John Gardner on Form

 

A short story is a single movement with a single climax which “by the rule of elegance and efficiency” should contain the fewest scenes possible—perhaps three. The short story moves to an “epiphany,” as Joyce said—in other words to a climactic moment of recognition or understanding on the part of the central character or, at least, the reader—achieving its effect by fully justifying, through authenticating background, its climactic event or moment.
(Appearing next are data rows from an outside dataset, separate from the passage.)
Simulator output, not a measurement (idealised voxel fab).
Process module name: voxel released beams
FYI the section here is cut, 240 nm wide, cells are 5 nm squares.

The novella can be defined as a work shorter than a novel (most novellas run between 30,000 and 50,000 words) and both longer and more episodic than a short story. The novella usually has a series of climaxes, each more intense than the last, though it may be built—and perhaps in fact ought to be built—of one continuous action. The novella is a single stream of action focused on one character and moving through a series of increasingly intense climaxes. It goes through a series of small epiphanies or secondary climaxes to a much more firm conclusion (than the short story) wherein the world is, at least for the central character, radically changed. This is a focus that lends itself to neat cutoffs, framing. Nothing can be more perfect or more complete than a good novella. The chief beauty of a novella is its almost oriental purity, its elegant tracing of an emotional line. A good novella has an effect analogous to that of a tone poem in music.

The novel has an effect more like that of a Beethoven symphony. It imitates the world in all it’s complexity; we not only look closely at various characters, we hear rumors of distant wars and marriages, we glimpse characters whom, like people on the subway, we will never see again. Too much neatness in a novel kills the novel’s fundamental effect. A novel is like a symphony in that its closing movement echoes and resounds with all that has gone before. This is rare in the novella; the effect requires too much time, too much mass. Toward the end of the novel, the writer brings back—directly or in the form of his characters’ recollection—images, characters, events and intellectual motifs encountered earlier. Unexpected connections begin to surface; hidden causes become plain; life becomes, however briefly and unstably, organized; the universe reveals itself, if only for a moment, as inexorably moral; the outcome of the various characters’ actions is at last manifest; and we see the responsibility of free will. It is such closing orchestration that the novel exists for. If such a close does not come, for whatever theoretically good reason, we shut the book with feelings of dissatisfaction, as if cheated. This is of course tantamount to saying that the novel, as a genre, has a built-in metaphysic. And it does. The writer who does not accept the metaphysic can never write a novel. The reader believes in an orderly universe that imposes moral responsibility, the novel must reflect and reinforce this belief. The novel is elegant and efficient; that is, it does not use more scenes, characters, physical details, and technical devices than it needs to do its job.